2025 will be remembered as the year when digital sovereignty moved from a strategic ambition to a geopolitical priority worldwide. The global news cycle (marked by accelerated geopolitical realignments, renewed concerns about technological dependency, and disruptions in global supply chains) has made one thing clear: nations and industries need trusted, transparent, and sovereign digital infrastructures. And at the heart of this transformation lies an essential building block: dataspaces. They offer the mechanisms to share data across sectors, borders, and organizations with strong guarantees of control, interoperability, and trust, precisely the capabilities the world now urgently seeks.
In Europe, this shift has been particularly visible. After setting a global benchmark with the Data Governance Act, the Data Act, and the AI Act, the EU continued this trajectory in November with the publication of the Digital Omnibus Package, a major legislative milestone that, once again, highlights dataspaces as a key enabler for a trustworthy and sovereign digital economy. The package reinforces Europe’s leadership by recognizing shared data infrastructures as essential to economic resilience, fair competition, and citizen empowerment. Meanwhile, interest in trusted data sharing is expanding rapidly beyond Europe: from Asia-Pacific initiatives on secure cross-border data flows to North American efforts around verifiable credentials and federated interoperability. The move toward dataspaces is no longer regional, it is global.
EDWG in 2025: growth, standards, and global engagement
Against this backdrop, 2025 has been an exceptional year for the Eclipse Dataspace Working Group.
New members strengthening our strategic foundations
We proudly welcomed two major strategic members:
- TNO (Netherlands), reinforcing our leadership in applied research and innovation.
- NIIS (Finland), bringing deep expertise in secure digital public infrastructures.

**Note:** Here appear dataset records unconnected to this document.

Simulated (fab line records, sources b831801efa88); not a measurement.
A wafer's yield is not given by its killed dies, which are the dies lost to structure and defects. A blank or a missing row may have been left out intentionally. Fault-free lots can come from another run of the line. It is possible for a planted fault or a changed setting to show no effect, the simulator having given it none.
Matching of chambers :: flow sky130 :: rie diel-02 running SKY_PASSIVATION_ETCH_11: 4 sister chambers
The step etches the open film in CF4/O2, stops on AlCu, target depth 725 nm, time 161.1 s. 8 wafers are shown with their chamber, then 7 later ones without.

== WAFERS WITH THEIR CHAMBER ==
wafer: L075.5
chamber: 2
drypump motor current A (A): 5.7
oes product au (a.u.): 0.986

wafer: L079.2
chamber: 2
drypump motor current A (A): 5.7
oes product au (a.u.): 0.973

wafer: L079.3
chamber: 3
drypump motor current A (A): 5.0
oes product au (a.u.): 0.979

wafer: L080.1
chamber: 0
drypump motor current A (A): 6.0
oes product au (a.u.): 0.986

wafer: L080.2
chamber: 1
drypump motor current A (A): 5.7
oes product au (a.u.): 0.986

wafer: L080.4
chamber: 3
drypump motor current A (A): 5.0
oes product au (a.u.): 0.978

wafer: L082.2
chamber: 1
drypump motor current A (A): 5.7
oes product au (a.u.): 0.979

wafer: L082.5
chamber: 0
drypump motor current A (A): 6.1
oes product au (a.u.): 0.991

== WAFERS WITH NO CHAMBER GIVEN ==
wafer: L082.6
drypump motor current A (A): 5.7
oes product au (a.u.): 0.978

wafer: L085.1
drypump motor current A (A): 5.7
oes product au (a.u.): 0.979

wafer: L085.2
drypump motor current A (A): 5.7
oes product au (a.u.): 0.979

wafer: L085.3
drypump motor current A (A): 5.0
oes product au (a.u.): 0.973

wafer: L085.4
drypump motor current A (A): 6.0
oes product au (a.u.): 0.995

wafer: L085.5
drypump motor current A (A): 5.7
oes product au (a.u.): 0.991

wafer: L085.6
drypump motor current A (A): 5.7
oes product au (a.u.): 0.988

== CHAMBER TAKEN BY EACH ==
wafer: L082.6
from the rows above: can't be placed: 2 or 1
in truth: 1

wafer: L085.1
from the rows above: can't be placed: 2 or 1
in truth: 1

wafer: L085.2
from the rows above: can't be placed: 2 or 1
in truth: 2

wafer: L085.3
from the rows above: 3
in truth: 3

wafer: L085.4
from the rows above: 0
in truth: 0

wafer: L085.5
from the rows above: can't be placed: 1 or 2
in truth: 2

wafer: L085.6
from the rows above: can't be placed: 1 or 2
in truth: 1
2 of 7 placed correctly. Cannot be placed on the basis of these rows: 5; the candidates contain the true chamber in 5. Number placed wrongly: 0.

We also welcomed our first Participant Member: Libelium (Spain), whose engagement demonstrates the growing relevance of dataspaces for SMEs and solution providers. This expansion strengthens our ecosystem and increases the diversity and reach of our community.
A breakthrough year for standardisation
One of the most important achievements of 2025 has been the initiation of the ISO/IEC PAS transposition of the Eclipse Dataspace Protocol (DSP) and the Eclipse Dataspace Decentralised Claims Protocol (DCP). As highlighted in our recent announcements, this is a historic milestone: it marks the beginning of the formal international standardisation of the protocols that enable interoperability across dataspaces.
This work positions EDWG technologies at the core of the next generation of trusted data sharing infrastructures worldwide. We expect the full suite of EDWG protocols to follow the same path throughout 2026.
A year of strong presence across key events and standards bodies
Our engagement this year has been extensive and global. At the ISO/IEC JTC 1 SC38 meetings in Berlin and Letterkenny, we actively contributed to shaping the future of cloud and distributed platforms. Similarly, at CEN/CENELEC JTC 25 meetings in the Netherlands and Germany, we advanced European alignment around dataspaces and interoperability.
Beyond formal standardisation, the EDWG community has been visible and vocal across a rich ecosystem of events, including industry conferences, research forums, digital sovereignty summits, and workshops around public sector innovation. This outreach has significantly strengthened our ecosystem and boosted awareness of the EDWG’s mission and technological contributions.
Looking ahead to 2026: adoption, interoperability, and certification
As we move into 2026, our ambition is clear: interoperability is now proven, adoption must follow.
Our priorities for the year include:
Completing the interoperability stack through continued standardisation
We will push forward with the ongoing ISO/IEC PAS processes and bring the remaining EDWG protocols into the standardisation pipeline. By 2026, the dataspace community should be able to rely on a fully standardised and globally recognised protocol suite.
Accelerating adoption at scale
Dataspaces began with sector specific pilots and publicly funded initiatives. Over the past few years, we worked to ensure these isolated successes can connect through interoperable protocols. Now, the focus shifts to adoption: ensuring that the technologies, specifications, and open source components developed within the community are widely implemented across industries, sectors, and regions.
Exploring a certification approach for the ecosystem
To support adoption, we will explore how to structure a flexible yet robust certification framework that can adapt to the diverse “flavours” of dataspaces while ensuring a strong and consistent guarantee of interoperability. Such a framework will be essential for trust, procurement, and transparency across the broader ecosystem.
Together toward a sovereign digital future
2025 has shown what a committed and collaborative community can achieve. The progress of the EDWG is the direct result of our members’ dedication, expertise, and shared vision for a world where data can flow with trust, control, sovereignty, and interoperability.
As we enter 2026, the opportunity ahead is bigger than ever. By working together (research institutions, companies, governments, open source communities, and standardisation bodies) we can turn dataspaces from a promising architecture into a global reality.